Don’t rush in to a hiring decision

 

We regret to inform you image
We regret to inform you – Image from Caro Wallis “Sweet Sorrow” March 24, 2010 via Flickr, Creative Commons Attribution.

It’s very easy when recruiting to rush in to a decision about hiring somebody, especially so when you haven’t been inundated with a significant number of good candidates.

Be cautious though when making a decision and be sure that you’ve truly explored the options open to you. 

It’s sometimes better to delay a hire (and sub-sequent knock on to work load) than it is to hire someone who’s not right for the team. Hiring someone who is the wrong fit can have a real detrimental impact to the whole team.

One way to mitigate rushing in to a decision is to have a number of different people interview the candidate and then be responsible for making a decision about hiring them. 

If you have at least 4 people interview a candidate then you can get a balanced view of the candidate. Ideally the other interviewers will be from other functions across the delivery side of the business (agile, dev, product, service etc).

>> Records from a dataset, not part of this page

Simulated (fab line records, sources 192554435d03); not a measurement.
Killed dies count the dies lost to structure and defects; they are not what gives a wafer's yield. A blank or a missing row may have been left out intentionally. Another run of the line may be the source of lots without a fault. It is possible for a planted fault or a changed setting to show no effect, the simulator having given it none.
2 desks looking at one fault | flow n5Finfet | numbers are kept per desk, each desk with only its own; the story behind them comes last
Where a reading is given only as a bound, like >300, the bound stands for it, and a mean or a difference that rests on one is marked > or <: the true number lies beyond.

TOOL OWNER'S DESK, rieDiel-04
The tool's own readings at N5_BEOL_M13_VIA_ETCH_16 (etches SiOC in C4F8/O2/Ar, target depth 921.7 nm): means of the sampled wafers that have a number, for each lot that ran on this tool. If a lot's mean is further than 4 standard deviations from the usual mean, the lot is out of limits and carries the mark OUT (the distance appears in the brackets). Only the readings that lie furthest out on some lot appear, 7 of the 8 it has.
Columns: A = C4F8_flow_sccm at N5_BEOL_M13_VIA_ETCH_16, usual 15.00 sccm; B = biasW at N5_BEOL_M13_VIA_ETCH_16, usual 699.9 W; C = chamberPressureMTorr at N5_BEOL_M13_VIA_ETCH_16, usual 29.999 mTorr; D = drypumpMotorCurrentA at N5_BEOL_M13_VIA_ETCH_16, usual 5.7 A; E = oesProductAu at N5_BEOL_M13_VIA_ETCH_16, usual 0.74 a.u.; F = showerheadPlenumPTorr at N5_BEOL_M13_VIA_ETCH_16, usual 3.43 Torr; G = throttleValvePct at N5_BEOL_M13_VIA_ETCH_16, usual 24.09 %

If any one person says “no” then it’s up the others to try and convince them to change their mind (if the candidate is worth fighting for) or the other must simply accept the decision and move on.

It can be hard to say “No” to really good candidates, buts it’s a process that helps keep the bar high. It is of course more expensive and time consuming but if you’re trying to hire the best talent then it’s a system I would absolutely recommend.

So why do we rush in?

Of course there are commercial deadlines to meet and hiring constraints to work within but in my experience most people rush in to making decisions on candidates because the candidate is the “best” of the rest.

This sounds harsh but it happens very frequently, especially in the testing and scrum master hiring arena (no doubt others too).

After a string of pretty bad interviews it can be tempting to say “yes” to someone who stands out. And this may be a good strategy as you may get the person you want, but is the person standing out because they are exactly what you’re after, or just because they are somewhat better than the others?

In the future I’ll share ways to get the right candidates first time so you spend less time interviewing bad candidates, but for now take it easy when hiring. Take some time, don’t rush, don’t feel the pressure too much and always try to be objective in your decision making. Hiring someone that doesn’t fit can be a very costly and demoralizing event. Instead, consider a group consensus as a way to get a more balanced view of a candidate.